Farm nutrient co-operative Ballance Agri-Nutrients is distributing a total of $30 million to farmers this week, returning 87 percent of its 2015/16 $35 million gross trading result to shareholders.

On 29 July Ballance will begin making rebate payments averaging $25 per tonne. Returns to shareholders vary with volumes and products purchased, but a shareholder buying 100 tonnes could expect to receive $2,500. Ballance will pay no dividend following a Board decision to acknowledge the loyalty of transacting shareholders through profit distributions.
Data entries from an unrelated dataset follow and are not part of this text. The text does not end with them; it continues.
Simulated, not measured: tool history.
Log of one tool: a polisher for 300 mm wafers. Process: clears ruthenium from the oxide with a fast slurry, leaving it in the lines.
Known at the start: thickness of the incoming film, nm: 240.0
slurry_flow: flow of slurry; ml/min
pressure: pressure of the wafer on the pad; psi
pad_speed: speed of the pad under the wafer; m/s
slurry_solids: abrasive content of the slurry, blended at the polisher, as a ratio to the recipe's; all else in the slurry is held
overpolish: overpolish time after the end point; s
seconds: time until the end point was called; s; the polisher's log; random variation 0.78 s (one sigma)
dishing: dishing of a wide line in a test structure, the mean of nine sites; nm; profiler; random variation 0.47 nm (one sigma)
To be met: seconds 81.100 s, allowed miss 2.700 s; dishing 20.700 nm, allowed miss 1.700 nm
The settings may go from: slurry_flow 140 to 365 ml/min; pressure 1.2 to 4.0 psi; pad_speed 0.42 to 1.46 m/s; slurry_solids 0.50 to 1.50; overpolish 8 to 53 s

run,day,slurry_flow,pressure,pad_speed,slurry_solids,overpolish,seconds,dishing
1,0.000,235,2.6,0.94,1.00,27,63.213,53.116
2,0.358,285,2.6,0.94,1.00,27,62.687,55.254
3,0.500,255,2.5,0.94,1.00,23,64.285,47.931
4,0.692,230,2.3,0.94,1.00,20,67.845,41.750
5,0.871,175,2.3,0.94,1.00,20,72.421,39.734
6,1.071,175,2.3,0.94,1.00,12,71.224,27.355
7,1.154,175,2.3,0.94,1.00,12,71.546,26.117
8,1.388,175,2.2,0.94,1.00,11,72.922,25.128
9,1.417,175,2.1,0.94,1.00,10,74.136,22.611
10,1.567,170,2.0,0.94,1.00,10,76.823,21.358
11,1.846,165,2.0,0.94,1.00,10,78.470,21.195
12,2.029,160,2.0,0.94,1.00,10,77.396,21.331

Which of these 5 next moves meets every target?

Chairman David Peacocke said in recognition of tight farm budgets Ballance made the call to keep prices as low as possible, operating with lower profit margins throughout the year to support farmers looking to make the most of home-grown feed. Current nutrient prices are the lowest they have been for many years.

“We bought competitively and passed savings on to our shareholders, effectively giving them an early rebate.”
Mr Peacocke said that given tight farm budgets, the co-operative was unlikely to match its strong performance of previous years. However the main driver behind the rebate not being higher was an unforeseen trading loss recorded by the co-operative’s Kapuni ammonia urea plant.

“The Kapuni loss eroded what was a steady performance despite the difficult conditions. Kapuni has contributed positively to our trading results for many years, supporting us to deliver superior rebates to our shareholders. We hit a bump in the road this year and we expect to deliver more returns for our shareholders again next year. We’ve had a long history of success.”

CEO Mark Wynne said a catalytic converter break down at Kapuni near the start of the year led to lost profits and capital costs totalling $13 million. The break down meant that the plant was running at around 75 percent of normal production levels for most of the year. Cost recovery options are being explored.

“As you can imagine, a plant of this nature is incredibly complex. The repair required specialised replacement parts, custom-made in Europe, with a lead time of nine months from manufacture to installation. We simply couldn’t fix it any faster.”

Ballance is continuing to explore partnership options for a complete redevelopment of the Kapuni plant – the only one of its kind in New Zealand. A partial plant upgrade has been ruled out, reflected in a $5.5 million write-down for exploratory work.

“The plant is 30 years old and still ticks along nicely with regular maintenance, but she’s not as efficient as modern models. We’re looking very seriously at how we can continue to provide a sustainable supply which is globally competitive.”

Mr Wynne said the co-operative’s balance sheet remained very strong as a result of continued financial discipline, reflected in an equity ratio of 81 percent compared to last year’s 80.4 percent. Despite a tough year, the co-operative was sound, farming was a long game and a long-term perspective was important in agribusiness.

“Farmers want value beyond the rebate. We are making the best use of our knowledge of farming systems to help unlock farm potential and increase profits on farm in good years and the not-so-good. That includes continuing to build a strong portfolio of products best suited to local farming systems to lift production, and minimising nutrient losses through precision farming tools. This combination of competitive price, expert advice, smart products and precision technology ensures a sustainable co-op which can partner with our shareholders and customers over the long term.”